In my ANTLr code, we should be able to recognize strings, characters, hexadecimal numbers etc.
However, in my code, when I test it like this:
grun A1_lexer tokens -tokens test.txt
With my test.txt file being a simple string, such as "pineapple", it is unable to recognize the different tokens.

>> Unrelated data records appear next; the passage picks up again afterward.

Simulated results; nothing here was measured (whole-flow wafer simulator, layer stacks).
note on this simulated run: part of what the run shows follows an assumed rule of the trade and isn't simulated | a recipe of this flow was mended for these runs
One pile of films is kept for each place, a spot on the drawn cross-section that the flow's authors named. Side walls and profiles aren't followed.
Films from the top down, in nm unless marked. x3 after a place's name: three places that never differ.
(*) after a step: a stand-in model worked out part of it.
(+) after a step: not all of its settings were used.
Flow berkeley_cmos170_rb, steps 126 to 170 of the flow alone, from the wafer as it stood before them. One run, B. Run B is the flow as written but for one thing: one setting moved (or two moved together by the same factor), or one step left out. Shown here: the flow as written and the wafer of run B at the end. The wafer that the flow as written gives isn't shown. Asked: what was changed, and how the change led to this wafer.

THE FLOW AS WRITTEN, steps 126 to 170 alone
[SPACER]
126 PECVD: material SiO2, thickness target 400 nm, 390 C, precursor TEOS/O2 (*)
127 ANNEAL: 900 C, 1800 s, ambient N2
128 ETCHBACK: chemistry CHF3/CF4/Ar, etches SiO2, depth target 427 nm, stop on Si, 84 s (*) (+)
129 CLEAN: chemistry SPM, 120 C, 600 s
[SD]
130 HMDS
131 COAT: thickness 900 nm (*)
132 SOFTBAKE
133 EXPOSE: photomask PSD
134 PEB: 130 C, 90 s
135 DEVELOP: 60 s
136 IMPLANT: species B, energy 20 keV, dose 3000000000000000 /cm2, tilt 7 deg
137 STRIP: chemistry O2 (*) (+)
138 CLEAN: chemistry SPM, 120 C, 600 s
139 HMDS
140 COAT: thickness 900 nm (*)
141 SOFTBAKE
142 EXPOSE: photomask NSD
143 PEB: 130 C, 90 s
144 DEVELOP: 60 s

In my lexer, I define the following helper tokens:
fragment Delimiter: ' ' | '\t' | '\n' ;
fragment Alpha: [a-zA-Z_];
fragment Char: ['a'-'z'] | ['A' - 'Z'] | ['0' - '9'] ;
fragment Digit: ['0'-'9'] ;
fragment Alpha_num: Alpha | Digit ;
fragment Single_quote: '\'' ;
fragment Double_quote: '\"' ;
fragment Hex_digit: Digit | [a-fA-F] ;
And I define the following tokens:
Char_literal : (Single_quote)Char(Single_quote) ;
String_literal : (Double_quote)Char*(Double_quote) ;
Id: Alpha Alpha_num* ;
I run it like this:
grun A1_lexer tokens -tokens test.txt
And it outputs this:
line 1:0 token recognition error at: '"'
line 1:1 token recognition error at: 'p'
line 1:2 token recognition error at: 'ine'
line 1:6 token recognition error at: 'p'
line 1:7 token recognition error at: 'p'
line 1:8 token recognition error at: 'l'
line 1:9 token recognition error at: 'e"'
[@0,5:5='a',<Id>,1:5]
[@1,12:11='<EOF>',<EOF>,2:0]
I am really wondering what the problem is and how I could fix it. Thanks.
UPDATE 1:
fragment Delimiter: ' ' | '\t' | '\n' ;
fragment Alpha: [a-zA-Z_];
fragment Char: [a-zA-Z0-9] ;
fragment Digit: [0-9] ;
fragment Alpha_num: Alpha | Digit ;
fragment Single_quote: '\'' ;
fragment Double_quote: '\"' ;
I have updated the code, I got rid of the un-necessary single quotes in my Char classification. However, I get the same output as before.
UPDATE 2:
Even when I make the changes suggested, I still get the same error. I believed the problem is that I am not recompiling, but I am. These are the steps that I take to recompile.
antlr4 A1_lexer.g4
javac A1_lexer*.java
chmod a+x build.sh
./build.sh
grun A1_lexer tokens -tokens test.txt
With my build.sh file looking like this:
#!/bin/bash
FILE="A1_lexer"
ANTLR=$(echo $CLASSPATH | tr ':' '\n' | grep -m 1 "antlr-4.7.1-
complete.jar")
java -jar $ANTLR $FILE.g4
javac $FILE*.java
Even when I recompile, my antlr code is still unable to recognize the tokens.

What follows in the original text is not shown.